Considering the broader environment is the first step to truly effective engineering designs. We worked with the Regional Municipality of Halton to create a watermain solution that would transform water supply while respecting the land around it.
Nurture nature to fuel innovative design
Environmental considerations must figure prominently at the heart of infrastructure design. When the Regional Municipality of Halton set out to increase water supply to its growing neighbourhoods, our team committed to designing with the broader environment in mind.
This area is criss-crossed by a rich network of creeks and escarpments. It’s also home to the Bronte Creek Provincial Park. For us, the engagement wasn’t simply about securing the water supply for North Oakville and Milton. It had to mean doing so in harmony with the unique nature of the land itself.
Geotechnical field investigations were integral to our design process. A large-diameter watermain connecting the Burloak Water Purification Plant with the Kitchen Reservoir would get the job done. The challenge, though, was to create a design that didn’t disturb environmentally sensitive areas, the at-risk species that live there, or existing rail, highway, and hydro facilities. From the earliest days of this consulting engineering services engagement, the geotechnical insight we uncovered became our guide and single source of truth. With that insight in hand, we landed on a tunnelled watermain solution as the best possible route forward.
How did we bridge the unique geotechnical findings with innovative design features? The 6.7 km long tunnelled watermain was conceived with only four shaft sites. This allowed general contractors to minimize impacts on the highly sensitive Bronte Creek , as well as several other at-grade features they would need to cross. By creating a permanent shaft and service building to house the watermain as it rose to grade, our design allowed most of the construction to take place without disturbing local residents.

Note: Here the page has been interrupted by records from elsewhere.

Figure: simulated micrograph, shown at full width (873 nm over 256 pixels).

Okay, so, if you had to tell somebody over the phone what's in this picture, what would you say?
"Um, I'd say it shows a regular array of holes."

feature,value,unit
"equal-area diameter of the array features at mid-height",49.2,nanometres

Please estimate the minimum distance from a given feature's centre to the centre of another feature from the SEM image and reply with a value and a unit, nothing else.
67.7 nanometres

This award-winning design also included what was then a region first: zero-leakage pressure testing. This is the most challenging test of its kind in the industry. This future-forward assessment saw the watermain hold a pressure of 150 psi for three hours straight—with zero leakage. At points plunging 60 m deep, the tunnelled watermain was built to perform efficiently, while integrating naturally into the surrounding environment.
Fast-forward to now, and Halton can rest assured: we’ve prepared the region for future growth, all while respecting nature, and the environmental features, that make this part of Ontario so very special.